You should write testable and high-quality product or high quality code. This might sound like a unicorn right now. I know that it's not really feasible all the time because it's really hard. There's pressure all the time and so on. But we at Sportradar we have 30% per sprint on improving quality in our system. You can, for example, refactor tech debts, you can learn something new – there's always room for improvement and you can do 30% per sprint to reach good quality code and it's good, testable code. And also we should eliminate the toil. Basically, every process which is manual and is repetitive could be automated. For example, you're doing reporting. Your reporting takes one hour per average and you do this five times a week, which means you spend five hours on this process. If you could invest time in an ultimate process, which would which would probably take, I don't know, 20 hours for developing after four weeks, you would reach the break even point, and this feature would already save you some money. Basically eliminate repetitive processes. That's our improvement.
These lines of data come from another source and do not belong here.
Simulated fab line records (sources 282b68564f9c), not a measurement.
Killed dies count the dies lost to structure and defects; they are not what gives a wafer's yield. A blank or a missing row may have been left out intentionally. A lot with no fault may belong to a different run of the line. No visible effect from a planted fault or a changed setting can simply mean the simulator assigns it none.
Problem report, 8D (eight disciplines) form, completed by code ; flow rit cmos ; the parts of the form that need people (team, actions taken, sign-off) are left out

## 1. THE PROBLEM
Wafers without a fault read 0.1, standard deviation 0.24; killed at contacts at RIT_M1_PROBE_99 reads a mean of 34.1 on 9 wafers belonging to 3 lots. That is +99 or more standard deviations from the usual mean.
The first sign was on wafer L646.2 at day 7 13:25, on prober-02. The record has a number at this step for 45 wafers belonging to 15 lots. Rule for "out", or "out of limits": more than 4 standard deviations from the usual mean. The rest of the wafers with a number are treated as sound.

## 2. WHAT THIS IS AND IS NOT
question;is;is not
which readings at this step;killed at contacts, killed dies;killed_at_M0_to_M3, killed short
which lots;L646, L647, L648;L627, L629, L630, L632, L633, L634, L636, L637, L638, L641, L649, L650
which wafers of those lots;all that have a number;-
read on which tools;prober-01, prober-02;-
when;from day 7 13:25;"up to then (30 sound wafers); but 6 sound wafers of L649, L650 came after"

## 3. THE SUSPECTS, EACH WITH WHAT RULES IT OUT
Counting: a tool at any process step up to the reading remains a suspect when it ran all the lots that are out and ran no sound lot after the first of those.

And my favorite rule is: if it's not tested, it's broken. Do not make assumptions that it works, verify it! You should have around 80% of test coverage. There is no hard rule, but you should strive for it. You should always make smoke tests and regression tests on every push as well, infrastructure tests, integration tests and system tests should be all there in place because if you don't test it and you can't verify it, then you can assume it's broken because you can never be sure that it's perfect.

Yeah. So here in the last slide, I summed it up again. So basically 10 rules:

  1. customer obsessed,
  2. cross-functional,
  3. end-to-end ownership,
  4. keep the hostage,
  5. elimination of reds,
  6. small frequent releases,
  7. transparency dispels myth,
  8. operational excellence,
  9. continuous improvements,
  10. if it’s not tested, it’s broken.

Thank you.